Note: the bundled one-week synthetic sample is too short for the minimum 5-day window requirement, so ws.windows_df will be empty on this dataset. Run WindowSelector on a real multi-week dataset to see qualifying windows. See tutorials/032_Window_Selection_Production.ipynb for a worked example.

6. Validate against ecophysiology literature#

run_science_validation runs four tests that check whether your flux data is consistent with published values for oil palm:

Light-response curve — does Amax fall within the expected range?
Temperature response (Q10) — is the nighttime respiration temperature sensitivity between 1.5 and 3.5?
Water-use efficiency (WUE) — does WUE decrease as VPD increases?
Inter-chamber agreement — are the two chambers tracking each other?

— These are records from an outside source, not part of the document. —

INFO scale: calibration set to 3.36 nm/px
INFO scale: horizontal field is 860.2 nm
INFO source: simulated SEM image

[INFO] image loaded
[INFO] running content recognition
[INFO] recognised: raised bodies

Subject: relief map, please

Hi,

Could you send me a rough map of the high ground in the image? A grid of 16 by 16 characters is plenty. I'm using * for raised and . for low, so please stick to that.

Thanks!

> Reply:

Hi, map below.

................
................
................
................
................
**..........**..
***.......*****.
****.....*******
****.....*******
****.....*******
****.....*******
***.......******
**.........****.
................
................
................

The validator needs several columns beyond the basic flux output. In a full pipeline run these come from the QC and H₂O steps; here we add them as placeholders so the validator can run and demonstrate the scorecard structure:

from palmwtc.validation import run_science_validation

# Columns required by run_science_validation but not produced by
# calculate_flux_cycles alone — in a real run, these come from the full
# pipeline (radiation logger, H2O flux, VPD from weather station).
cycles["Global_Radiation"] = float("nan")  # W m⁻²
cycles["h2o_slope"] = float("nan")         # mmol m⁻² s⁻¹
cycles["co2_slope"] = cycles["flux_slope"] # µmol m⁻² s⁻¹ (alias)
cycles["vpd_kPa"] = float("nan")           # kPa

report = run_science_validation(cycles)

scorecard = report["scorecard"]
print(f"Tests passed: {scorecard['n_pass']}")
print(f"Borderline:   {scorecard['n_borderline']}")
print(f"Failed:       {scorecard['n_fail']}")
print(f"Insufficient data (N/A): {scorecard['n_na']}")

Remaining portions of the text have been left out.